Book Review: ‘Crow Mountain’
A novel following two girls — in two different centuries — lost in Montana.
Title: Crow Mountain
Author: Lucy Inglis
Publisher: Chicken House Ltd
Grades 8 and up (contains sexuality)
Available on Amazon.
Crow Mountain tells two stories. In the first, Emily is a British aristocrat making her way to Portland to a prearranged fiancé when tragedy strikes and she finds herself hurt and alone in the wild territory of Montana in 1867. The second follows Hope, a home-schooled teen tagging along with her scientist mother studying the ecology of present day Montana, that discovers Emily’s diary.
This novel is a sappy romance story that might make even Nicholas Sparks roll his eyes and, honestly, I thought there were going to be more horses involved … but I still loved it.
Told through alternating narratives, Emily and Hope’s lives both take a crazy turn when they enter Montana and meet their fated love interests. Emily’s stagecoach crashes through a bridge, killing everyone else on board and stranding her helplessly with railroad scout Nate. Sweet as saccharine from the beginning, the tension in the relationship came from the fact that Nate would not help Emily find her way back to civilization. How the author managed to make me swoon with a plot similar to Lucy Christopher’s Stolen or Kathy Bates’ infamous film Misery is beyond me, but she did.
Through run-ins with buffalo hunters and Nate’s “second family,” the Apsáalooke tribe, Inglis paints a grand portrait of Montana in the late 19th century while Emily bonds with a mare named Tara. It is through that relationship that Emily begins to shed her ” trained properness” for the first time in her life.
Tara was biddable and forgiving; we raced up and, even more exhilarating, down the meadow at a flat-out gallop for the most of the final day: That’s it! Lean into it. Knees tights, weight in your heels. Now you’re talking! Bring her around sharp now. She turns on a pinhead, so be ready and hang in there! And I enjoyed it. Better than that, I loved it.
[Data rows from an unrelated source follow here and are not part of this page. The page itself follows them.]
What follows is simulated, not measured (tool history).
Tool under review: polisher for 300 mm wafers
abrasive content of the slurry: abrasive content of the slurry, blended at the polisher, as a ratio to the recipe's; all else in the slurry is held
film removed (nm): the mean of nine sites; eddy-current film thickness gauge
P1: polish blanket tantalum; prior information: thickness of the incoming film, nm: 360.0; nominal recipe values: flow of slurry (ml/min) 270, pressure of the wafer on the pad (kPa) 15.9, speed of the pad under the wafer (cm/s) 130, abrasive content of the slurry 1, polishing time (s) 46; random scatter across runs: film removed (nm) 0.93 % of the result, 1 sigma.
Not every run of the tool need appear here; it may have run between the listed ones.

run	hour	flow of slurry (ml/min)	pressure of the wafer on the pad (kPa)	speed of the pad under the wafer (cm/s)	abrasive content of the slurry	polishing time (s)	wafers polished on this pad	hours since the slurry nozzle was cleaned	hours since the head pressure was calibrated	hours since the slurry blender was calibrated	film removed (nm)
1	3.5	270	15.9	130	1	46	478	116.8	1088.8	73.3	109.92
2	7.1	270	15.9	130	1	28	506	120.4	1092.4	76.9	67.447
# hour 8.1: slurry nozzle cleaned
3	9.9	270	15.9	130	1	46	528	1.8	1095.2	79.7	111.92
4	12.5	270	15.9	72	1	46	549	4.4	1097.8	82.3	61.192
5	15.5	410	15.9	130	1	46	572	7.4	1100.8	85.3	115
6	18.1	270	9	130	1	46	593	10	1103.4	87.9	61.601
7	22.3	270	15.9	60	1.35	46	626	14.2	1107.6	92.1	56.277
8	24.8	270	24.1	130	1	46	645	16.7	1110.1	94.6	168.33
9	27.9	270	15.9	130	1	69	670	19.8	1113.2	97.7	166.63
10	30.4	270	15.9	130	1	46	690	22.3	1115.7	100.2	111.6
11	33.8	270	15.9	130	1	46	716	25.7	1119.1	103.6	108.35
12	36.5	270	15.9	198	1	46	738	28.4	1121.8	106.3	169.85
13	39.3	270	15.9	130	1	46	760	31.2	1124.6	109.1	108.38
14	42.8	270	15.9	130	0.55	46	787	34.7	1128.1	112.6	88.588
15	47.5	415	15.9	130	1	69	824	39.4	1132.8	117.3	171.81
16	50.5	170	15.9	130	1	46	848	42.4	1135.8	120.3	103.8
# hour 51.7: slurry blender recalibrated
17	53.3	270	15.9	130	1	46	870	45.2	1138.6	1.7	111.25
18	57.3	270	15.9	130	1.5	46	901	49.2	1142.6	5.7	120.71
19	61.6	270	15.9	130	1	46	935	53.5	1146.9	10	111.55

I especially loved the praise the author gave the horses during the battle scenes.
Tara hurtled onto the plain, my face by her neck, legs tight, reins caught only by a thread. She knew what was required of her, always, and speared straight for the hunter’s large bay gelding.
Hope’s story was the lesser of the two in my opinion, but still entertaining. Her and her love interest, Cal, share a similar fate with Emily when their truck falls through a bridge. They survive in the wilderness while working their way through Emily’s diary and, oh yeah, they fall head over heels in love. The tiny mystery of Cal painted as a “bad boy” by the local Sheriff keeps things interesting.
I really enjoyed the conclusion of the novel and even got a little teary eyed at one point. Without giving away any spoilers, both stories intertwine seamlessly with one giant — albeit very predictable — epiphany and, as the author describes it, “the horse of a lifetime.”
I give Crow Mountain 3 1/2 Golden Horseshoes.